Ralph Wilson, founder and only owner the Buffalo Bills football team has ever known, is dead.
I’d had nearly 24 hours to process this news, yet, as a Buffalo native and avid Bills fan, I still was slightly numb and extremely nervous for the future of the franchise.
I know that I am not alone in feeling this way.
For decades, we heard the team would likely leave the area once Mr. Wilson was no longer at the helm. Forgive the question at a time like this, but are the vultures circling overhead yet?
Upon learning the news of Mr. Wilson passing, I contacted my Buffalo-area friends, also longtime Bills supporters and sports news junkies, to see what the word is on the street as to who might purchase the team.
Business tycoon Tom Golisano, Buffalo Sabres owner Terry Pegula, Boston Bruins owner Jeremy Jacobs, along with former Bills player Thurman Thomas, are names that have been tossed around. Jim Kelly has always made it clear he was interested in being a part of an owners group, but his health concerns now call that into question.

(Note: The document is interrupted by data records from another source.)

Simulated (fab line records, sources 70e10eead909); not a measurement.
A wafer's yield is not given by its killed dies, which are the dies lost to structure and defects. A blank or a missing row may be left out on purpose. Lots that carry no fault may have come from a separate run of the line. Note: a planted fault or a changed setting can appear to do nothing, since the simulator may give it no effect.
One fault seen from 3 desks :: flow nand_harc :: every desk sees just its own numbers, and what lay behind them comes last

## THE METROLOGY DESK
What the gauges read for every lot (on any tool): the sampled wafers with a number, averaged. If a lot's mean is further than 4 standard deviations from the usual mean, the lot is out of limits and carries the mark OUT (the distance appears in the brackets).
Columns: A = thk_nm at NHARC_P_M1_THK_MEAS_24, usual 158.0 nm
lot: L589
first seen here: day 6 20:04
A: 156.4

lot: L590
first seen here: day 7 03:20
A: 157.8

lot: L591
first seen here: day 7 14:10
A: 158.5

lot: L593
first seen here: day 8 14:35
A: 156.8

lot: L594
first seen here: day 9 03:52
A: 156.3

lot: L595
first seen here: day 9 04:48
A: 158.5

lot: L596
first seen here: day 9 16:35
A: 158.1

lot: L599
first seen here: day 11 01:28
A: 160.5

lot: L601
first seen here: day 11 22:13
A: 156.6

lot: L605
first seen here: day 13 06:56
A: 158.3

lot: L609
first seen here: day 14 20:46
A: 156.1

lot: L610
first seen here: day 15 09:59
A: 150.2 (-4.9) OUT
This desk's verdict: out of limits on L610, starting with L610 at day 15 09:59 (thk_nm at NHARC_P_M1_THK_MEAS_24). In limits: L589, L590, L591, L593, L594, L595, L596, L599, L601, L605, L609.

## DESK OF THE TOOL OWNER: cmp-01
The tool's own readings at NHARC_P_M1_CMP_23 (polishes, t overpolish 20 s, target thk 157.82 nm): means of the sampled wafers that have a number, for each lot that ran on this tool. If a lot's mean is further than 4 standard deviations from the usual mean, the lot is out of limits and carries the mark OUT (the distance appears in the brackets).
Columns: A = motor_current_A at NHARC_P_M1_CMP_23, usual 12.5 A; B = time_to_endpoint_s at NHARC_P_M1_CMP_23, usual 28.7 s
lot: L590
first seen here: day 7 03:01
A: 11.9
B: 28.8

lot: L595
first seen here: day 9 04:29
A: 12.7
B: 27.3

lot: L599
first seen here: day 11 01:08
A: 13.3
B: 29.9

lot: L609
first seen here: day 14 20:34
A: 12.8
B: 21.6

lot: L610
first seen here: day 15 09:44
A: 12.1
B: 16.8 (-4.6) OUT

Maybe Jon Bon Jovi, another name mentioned in the gossip circles in recent years, is interested. While we’re at it, maybe we can get the Goo Goo Dolls to throw in.
In any case, someone who has deep pockets needs to make a play and they need to keep the team in Buffalo. Currently, the franchise is protected in a trust, according to several Buffalo-based news sources, but that situation can’t last forever.
According to a report in the Toronto Sun, the Bills cannot relocate before at least 2019, and even doing so then would come with a $400 million buyout.
“I’m very familiar with the Bills’ new lease in Buffalo, and Ralph Wilson gave the people of Buffalo and Western New York an enormous gift,” Marc Ganis, president of Sports Corp, Ltd., told the Sun. “In this new 10-year lease that he signed, for the first seven years there is no opportunity to buy that lease out, or terminate it. None. That team is required to stay in that stadium for at least the first seven years, and one year already has passed in that lease, so for the next six years.”
For his part, NFL Commissioner Roger Goodell said Wednesday that the Bills’ lease situation means they will remain in Western New York for the foreseeable future.
“We all know they have a lease,” the commissioner said during the final press conference of the NFL meetings in Orlando. “We know the terms of (that) lease, and we also know we have to find a long-term solution to keep the Bills there ... and that’s what we’ll continue to work to do. ...”
Nevertheless, Bills fans are justified in feeling nervous.
I don’t think anybody who is originally from or is living in Buffalo wants to see the Bills moved to another city. Even my friends and family who care nothing for the team, or for sports in general, understand the negative impact it would have on the fans and Western New York community if the team moves elsewhere.
Perhaps the NFL authorities could lift the ban on publicly owned, non-profit ownership, so that fans could take ownership. It’s working for Green Bay — and Bills fans have just as much dedication as those cheeseheads.
I, for one, would not support any other team in the National Football League with even close to the same passion I’ve had for the Bills during the past couple of decades.
I am dedicated. I’ve sat through blizzards, nearly getting frostbite while attending Bills games during the winter, and I’ve spent thousands of dollars on Bills paraphernalia. Yes, I wore the Zubaz pants.
I videorecorded all of the playoff games during the late ‘90s and developed that deep-seated hatred for the Miami Dolphins during that same time period. I became “friends” with hundreds of tailgaters, I’ve kissed the side of Ralph Wilson Stadium for good luck, I’ve danced like a fool to the “Shout” song, cheered the loudest chants after a victory and cried into many beers after a loss.
I was bursting with excitement when I had the opportunity to report on high school football playoffs for five years on the very field where Bills legends like Jim Kelly, Andre Reed, Thurman Thomas and Bruce Smith played and where Marv Levy coached.
There are hundreds of thousands of people out there who have done the same. It’s a commitment that even 14 years without a playoff berth can’t shake.
Overall, even though the “Father of the Bills” has passed, his love for the team will live on in the fans and, hopefully, within its new owner.
Bills fans bleed the deepest blues, the purest whites and the darkest reds for this team. A new owner needs to have that same passion along with the ability to bring talent to this squad, so that we, The 12th Man, can continue our love for this team and finally see a championship.